I first listened to Ruth Crawford Seeger's String Quartet (1931) in a class at the University of Washington in the late 90s with Dr. Diane Thome, who would do much to broaden my musical horizons during my stay there. As a composition major, I was stewing in music from all periods and genres that year, and began to develop an anxiety–an anxiety that I wasn't listening and absorbing fast enough, that I was too dumb to understand some of these modern pieces–when I heard rich, dense music like Seeger's.
On initial listen to some pieces, there is so much that washes over you initially that it can be difficult to let go and absorb the sound viscerally. My mind would kick in heavy once the needle dropped, and my inner reptile would get to work processing sound objects, looking frantically for connections, so that I'd ultimately have something astute to say about the construction of the piece.

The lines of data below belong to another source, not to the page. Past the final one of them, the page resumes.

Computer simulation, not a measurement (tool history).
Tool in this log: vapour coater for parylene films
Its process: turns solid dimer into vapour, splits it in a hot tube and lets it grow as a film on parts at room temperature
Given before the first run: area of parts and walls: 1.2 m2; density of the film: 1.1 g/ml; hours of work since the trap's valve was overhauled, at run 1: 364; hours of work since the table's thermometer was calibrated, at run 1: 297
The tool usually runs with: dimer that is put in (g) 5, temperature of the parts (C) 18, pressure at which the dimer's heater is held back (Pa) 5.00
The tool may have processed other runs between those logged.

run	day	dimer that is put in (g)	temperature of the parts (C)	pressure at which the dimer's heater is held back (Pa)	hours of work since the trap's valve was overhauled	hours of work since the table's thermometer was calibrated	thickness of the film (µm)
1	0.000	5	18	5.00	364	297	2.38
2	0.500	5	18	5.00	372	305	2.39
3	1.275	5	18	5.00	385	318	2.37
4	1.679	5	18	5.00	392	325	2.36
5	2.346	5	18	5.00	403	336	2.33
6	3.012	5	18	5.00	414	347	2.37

I took solace in composers who I could grok on first listen without having to listen and analyse as quickly as possible. This is where I got the name 'Listen Faster' - it's a command I felt was always coming from the Music Dept at UW. Ligeti and Varese were my first blushes at comfort in this context, but I became consciously aware of the issue when I first heard this piece.
I had the opportunity to speak on a Music Technology panel this past weekend at the Grammy's MusicTech summit and spoke to the stellar Passenger String Quartet (no site?) afterwards. Asking them if they knew the piece, I realized I'd been let in on a secret (unfortunately) back in Dr. Thome's class. Ruth's music was historically overshadowed by the valuable theoretical and ethnomusicological work of her husband Charles Seeger and their son Pete Seeger.
I love this piece - it's allusions to timbre's we'd hear in electronic music 20 years later, it's balance, it's rocking-ness.